The elections are a few months away, but those of us who want a better future for our children and ourselves will not forget. In case your memory may fade a little, keep this column handy.
Judy Hellman
Leawood
Flood of tears
The National Weather Service has issued a flash flood warning on the Kaw River from Lawrence through Kansas City as the result of all the tears being shed in Jayhawkville over the recent loss by KU’s basketball team in the NCAA Tournament (3-27, B4, “Jayhawks’ season ends with disappointing loss”).
Richard W. Dahms
Country Club, Mo.
Charging GOP
Republican elephant = en-dangerous species.
Steve Sumner
Shawnee
Obama’s legacy
The economy was in free fall when President Barack Obama entered office. Since then:
▪ The U.S. has gone from losing 800,000 jobs a month to adding 200,000 to 250,000 per month.
More than 9 million jobs have been added.
▪ Unemployment has been reduced to 5 percent.
▪ His leadership has saved the auto industry.
▪ Corporate profits have soared under Obama.
▪ The Dow Jones Industrial Average has nearly doubled.
▪ More than 10 million people have gotten health insurance under Obamacare.
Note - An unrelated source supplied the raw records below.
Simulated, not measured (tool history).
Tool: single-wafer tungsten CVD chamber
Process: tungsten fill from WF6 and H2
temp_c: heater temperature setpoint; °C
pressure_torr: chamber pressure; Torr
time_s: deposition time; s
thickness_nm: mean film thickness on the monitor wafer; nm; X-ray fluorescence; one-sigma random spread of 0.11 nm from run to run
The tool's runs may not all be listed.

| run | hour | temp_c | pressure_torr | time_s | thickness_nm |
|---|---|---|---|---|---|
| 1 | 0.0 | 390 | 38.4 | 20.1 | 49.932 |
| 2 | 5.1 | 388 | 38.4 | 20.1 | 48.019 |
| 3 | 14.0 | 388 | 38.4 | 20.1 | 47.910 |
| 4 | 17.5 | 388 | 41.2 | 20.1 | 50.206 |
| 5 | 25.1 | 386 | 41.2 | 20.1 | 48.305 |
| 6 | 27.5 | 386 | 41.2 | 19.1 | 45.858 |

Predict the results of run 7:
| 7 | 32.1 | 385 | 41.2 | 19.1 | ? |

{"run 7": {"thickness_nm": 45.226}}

▪ The number of individuals added to food-stamp rolls has fallen.
Republican platform?
▪ Reduce taxes. The result in Kansas: severe revenue shortfalls and cuts in education, highway and rainy day funds, and a massive sales-tax increase that hurts low-income folks.
▪ More guns everywhere.
▪ Deregulate everything.
▪ Cut government safety-net programs.
▪ Improve election chances by implementing voter-suppression laws.
▪ Deny climate change, although 95 percent of scientists and our own eyes see it.
All taxes aren’t evil. If a bistate tax would have failed years ago, Union Station would have been torn down and would be a parking lot, downtown would be a barren wasteland and Kansas City would be a third-rate city. Instead, we have a great city.
David Evans
Kansas City
Rising water rates
The Kansas City Water Services Department wants to raise our water rates.
Being on Social Security, which has given us modest increases or no increase at all in six of the past seven years, I consider rising water rates a real hurt.
I can hardly water the flower bed, and my bill goes sky high with all of the recent water rate increases.
It is always the same whine by Kansas City water department officials.
Yet things are not better in repairs and handling of water leaks.
It all looks good in words, but delivery has always been wanting. Prices of utilities are out of control, yet there is no investigation of all the problems in spite of higher prices.
Our 6th District Kansas City councilman has not spoken publicly to inform us of what irons are in the fire that truly benefit us or whether the witch that stirs the caldron is in the shadows.
Object to higher water rates is the response Kansas City residents must give to Water Services Department officials, who are helping to create a growing elderly class of the poor.
William A. Ingram
Kansas City
Dwindling service
Some of our Republican senators profess to be shocked by the water situation in Flint, Mich. I wonder whether they realize their constant anti-government, starve-the-beast rhetoric and refusal to adequately fund regulatory agencies produced an environment that made a Flint inevitable.
If we keep voting for this rhetoric, there will be many more Flints.
Janelle Ramsburg
Prairie Village
Moran caves in
I have known Sen. Jerry Moran professionally and personally since 1990. I’ve contributed to his campaigns. I’ve helped him on issues. I even changed parties to vote for him against Todd Tiahrt when he first ran for the Senate, a decision I’m beginning to regret.
I always considered Moran a person you could reason with on issues that mattered regardless of the political fallout his vote might create.
That’s why so many people, myself included, liked Jerry Moran. But that has all changed since he was elected to the Senate.
Fearing for his political future, his every Senate vote has been in lockstep with far right wing of the Republican Party. There was hope when he announced that he was willing to do his duty as a United States senator and consider President Barack Obama’s Supreme Court nominee Merrick Garland (3-26, A6, “Moran blistered for supporting court hearings”).
But as soon as the tea party vigilantes in Kansas immediately suggested that it would rally Milton Wolf to run against Moran in the primary, he ran back to Kansas’ version of political safety and said he had changed his mind (4-2, A2, “Moran backs away from Garland view”). Some would call it political flip-flopping.
I call it being a political coward.
Fred Lucky
Lenexa
This story was originally published April 5, 2016 at 6:46 PM with the headline "Readers share thoughts about KU basketball, Kansas government, President Obama."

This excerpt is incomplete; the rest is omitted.